BISMARCK, N.D. – North Dakota ended the decade with more than 430,000 workers, up more than 61,000 since 2000 and an increase equal to the population of Bismarck, the state’s second biggest city, a Job Service analysis showed.
Thousands of jobs remain unfilled in a state that’s enjoying a robust economy thanks to its booming oil patch and healthy agriculture markets, the agency said.
While North Dakota lost residents for decades, it has gained population and jobs as oil production has increased in the past few years.
“Oil is not the only game in town, but they are important to us,” said Michael Ziesch, a Job Service North Dakota research analyst.
The state added 17,755 jobs from 2008 to 2010, more than two-thirds of which were filled by workers from elsewhere. They came from every state in the nation, led by neighboring Minnesota, Montana and South Dakota, Job Service records showed.
Large influxes of workers also have come from states with similar climates and geographies as North Dakota, such as Wisconsin, Idaho and Michigan, Ziesch said. Residents from states with strong energy sectors such as Texas, Wyoming and Colorado also have flocked to North Dakota to fill jobs, he said.
In May, the state had the lowest unemployment rate in the nation at 3 percent and tallied 15,205 unfilled jobs, Ziesch said. About a third of the job openings were in the state’s 17 oil-producing counties, he said.
North Dakota’s overall population increased 4.7 percent from 2000 to 2010 to nearly 672,600 residents, according to the U.S. Census Bureau said. The number of workers on employers’ payrolls rose 16.6 percent during the same time.
Some state officials have disputed the census estimate as too conservative. Ziesch and Richard Rathge, the state Data Center director and North Dakota demographer, said the census did not count all people working in North Dakota as residents.
Many new workers, especially those in the oil patch, don’t have a permanent residence and still claim their home state, Rathge said.
“They may be living in a truck, trailer or man camp,” he said.
Rathge said while North Dakota is enjoying job growth, the average salary of just more than $45,200 was 20.6 percent below the national average of about $57,000 in 2009, the latest figures available.

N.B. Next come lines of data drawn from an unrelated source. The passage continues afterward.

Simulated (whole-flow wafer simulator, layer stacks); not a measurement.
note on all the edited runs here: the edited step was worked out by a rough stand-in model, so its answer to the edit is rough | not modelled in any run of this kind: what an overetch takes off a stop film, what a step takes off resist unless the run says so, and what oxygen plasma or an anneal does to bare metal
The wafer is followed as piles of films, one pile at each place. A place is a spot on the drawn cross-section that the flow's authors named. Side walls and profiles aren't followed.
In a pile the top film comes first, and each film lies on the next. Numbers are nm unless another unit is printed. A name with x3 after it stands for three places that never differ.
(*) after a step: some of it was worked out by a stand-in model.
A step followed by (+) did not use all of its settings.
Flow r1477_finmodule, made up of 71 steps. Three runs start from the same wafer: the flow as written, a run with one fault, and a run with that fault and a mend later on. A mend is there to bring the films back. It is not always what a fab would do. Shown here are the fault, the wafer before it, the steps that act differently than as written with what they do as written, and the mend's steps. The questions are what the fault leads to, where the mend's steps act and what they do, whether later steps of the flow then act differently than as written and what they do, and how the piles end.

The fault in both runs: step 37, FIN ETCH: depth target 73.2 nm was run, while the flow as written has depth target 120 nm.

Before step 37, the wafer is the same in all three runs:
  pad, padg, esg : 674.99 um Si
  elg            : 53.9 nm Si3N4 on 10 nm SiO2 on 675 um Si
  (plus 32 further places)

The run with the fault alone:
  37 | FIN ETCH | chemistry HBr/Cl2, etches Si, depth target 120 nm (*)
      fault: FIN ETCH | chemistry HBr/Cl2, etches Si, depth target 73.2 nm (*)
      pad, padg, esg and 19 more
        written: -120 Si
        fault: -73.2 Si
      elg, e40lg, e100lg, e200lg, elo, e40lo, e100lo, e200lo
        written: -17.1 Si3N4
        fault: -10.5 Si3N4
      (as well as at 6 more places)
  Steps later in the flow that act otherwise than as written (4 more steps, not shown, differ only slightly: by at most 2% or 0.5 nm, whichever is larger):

Only Idaho, Mississippi, Montana and South Dakota had lower average salaries than North Dakota, he said.
But with its booming economy and job growth, North Dakota is on pace to soon match the national average for the first time in more than two decades, Rathge said.
“While the national economy is struggling, North Dakota’s is robust and closing the gap,” he said. “North Dakota is just going gangbusters.”